Roger Waters, the British bassist, vocalist, and songwriter who made himself widely known as one of the main figures in Pink Floyd, brought his current production of The Wall to the Rose Garden in Portland, Oregon, on May 22, 2012. It was, without any question whatsoever, an utterly extraordinary (and at times, quite overwhelming) evening of deeply forceful music, inventively augmented by a sophisticated array of striking visuals and grandly rendered by a huge crew of musicians, singers, and stagehands on a staggering scale that, one presumes, was intended to stun a defenseless audience into a collective state of awestruck speechlessness. An observer can only wonder (and shudder) at the formidable amount of money that must be required to mount such an enormous production and take it on the road.
The musical activities of Pink Floyd began in the middle of the 1960s, when Roger Waters, a student of architecture at Regent Street Polytechnic in London, joined with Syd Barrett, Rick Wright, and Nick Mason. After Pink Floyd recorded three singles ("Arnold Layne," "See Emily Play," and "Apples and Oranges") and an album, The Piper at the Gates of Dawn, they had to go forward without the special talents of Syd Barrett (their guitarist, vocalist, and songwriter), whose unusual mind had become irreparably addled by his frequent use of LSD and other drugs. With David Gilmour filling the space left by Syd Barrett's departure, and Roger Waters assuming the duties of primary songwriter, Pink Floyd went on to release many outstanding albums, including Meddle (1971), The Dark Side of the Moon (1973), Wish You Were Here (1975), Animals (1977), and, of course, The Wall (1979), which also served as the inspiration for a film in 1982.
Although The Wall contained a collection of dark songs that constituted a harshly mordant whole, giving anguished expression to bitter themes of fear, loneliness, despair, conformity, madness, and resistance, it was warmly received by the public, along with its attendant single, "Another Brick in the Wall, Part 2." After the release of The Final Cut in 1983, however, Roger Waters had a falling-out with his fellow musicians and angrily went his own way. (David Gilmour, Rick Wright, and Nick Mason later chose to move onward with the name of Pink Floyd, recording and performing without Roger Waters, thereby incurring his considerable wrath.) After releasing several albums of his own music during the 1980s and 1990s, and composing an opera, Ça Ira, Roger Waters, now nearing his seventies, has returned to the enduring masterpiece that he created three decades ago as a member of Pink Floyd, performing The Wall at sizable venues around the world.

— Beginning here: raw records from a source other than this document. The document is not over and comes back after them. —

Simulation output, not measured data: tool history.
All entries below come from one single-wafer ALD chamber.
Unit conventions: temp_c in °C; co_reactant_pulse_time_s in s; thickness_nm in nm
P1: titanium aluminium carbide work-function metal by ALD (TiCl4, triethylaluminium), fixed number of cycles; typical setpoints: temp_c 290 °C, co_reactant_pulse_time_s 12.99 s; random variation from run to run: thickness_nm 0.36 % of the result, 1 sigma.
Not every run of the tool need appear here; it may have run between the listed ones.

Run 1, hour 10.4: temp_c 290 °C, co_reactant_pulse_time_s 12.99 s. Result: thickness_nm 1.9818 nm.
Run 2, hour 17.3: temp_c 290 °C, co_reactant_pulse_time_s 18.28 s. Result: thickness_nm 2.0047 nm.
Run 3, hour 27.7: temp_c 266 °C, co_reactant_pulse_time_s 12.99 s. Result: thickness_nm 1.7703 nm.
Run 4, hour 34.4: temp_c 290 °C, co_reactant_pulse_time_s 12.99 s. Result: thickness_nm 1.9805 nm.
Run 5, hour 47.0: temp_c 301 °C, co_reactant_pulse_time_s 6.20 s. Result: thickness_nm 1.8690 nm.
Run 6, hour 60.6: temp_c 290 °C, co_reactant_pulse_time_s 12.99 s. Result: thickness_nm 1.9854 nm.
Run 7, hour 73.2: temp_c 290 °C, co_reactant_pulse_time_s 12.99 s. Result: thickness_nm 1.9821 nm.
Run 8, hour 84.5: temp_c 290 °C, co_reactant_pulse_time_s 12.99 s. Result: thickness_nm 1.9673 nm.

In the years since it was first heard as a double album, the music of The Wall has stood as one of Pink Floyd's preeminent offerings, but that music tended to be of almost secondary interest at the Rose Garden, serving chiefly to enhance the effect of what was being seen. Nevertheless, the music was skillfully performed, with Snowy White (who played with Pink Floyd when The Wall went on tour in 1980), Dave Kilminster, and G. E. Smith providing sharp moments with their guitars and generally maintaining the high standard set by David Gilmour. The keyboards (Jon Carin, Harry Waters) and drums (Graham Broad) also rose to the challenge, and Roger Waters was solid and distinct, as always, on his Fender bass. Lead vocals on several songs came from Robbie Wyckoff, and backup vocals came from Jon Joyce, Pat Lennon, Mark Lennon, and Kipp Lennon. For "Another Brick in the Wall, Part 2," a cohort of local children
was brought onstage to sing the immortal lines, "We don't need no
education, we don't need no thought control."
As the story unfolded from one song to another during the first half of the performance, with "Mother" and "Goodbye Blue Sky" being particularly impressive, a round screen above the stage featured animation by Gerald Scarfe (from the film of The Wall), while downstage, the actual wall grew higher and higher, brick by brick by brick, until the musicians were completely hidden from sight. When more songs were performed during the second half, with "Hey You," "Comfortably Numb," and "Run Like Hell" standing out, the wall itself was used as a screen, upon which a relentless outpouring of catchwords and pictures, carefully designed to be provocative and representing the varied evils
that oppress mankind in the 21st century (war, fascism,
totalitarianism, capitalism, religion, corporations, technology,
consumerism) was projected. Among the other props were an airplane that swooped down from the ceiling, a tall puppet of a malicious teacher hanging to one side of the stage, a giant pig floating overhead, and searchlights shining into the audience. At the end of the evening, the wall came crashing down. (It must have been quite something when seen from the front row.)
In 1972, at Winterland in San Francisco, I had the opportunity to see Pink Floyd perform The Dark Side of The Moon in its entirety, months before the LP itself was released. At that time, Roger Waters mostly kept to himself onstage, looking unapproachable and rarely acknowledging the audience that was gathered in front of him. In 2012, Roger Waters is no longer the shy and remote character that he used to be. In view of the forthright manner in which he sought to engage the audience during his performance in Portland, playing directly to his fans and repeatedly using vigorous gestures to incite them, he appears to have willingly embraced the same elements of unruliness that famously prompted him (after having a bad experience with an overly excited crowd in 1977) to create The Wall as a means of giving voice to his own alienation. In any case, it certainly seems that Roger Waters has become much less aloof with age.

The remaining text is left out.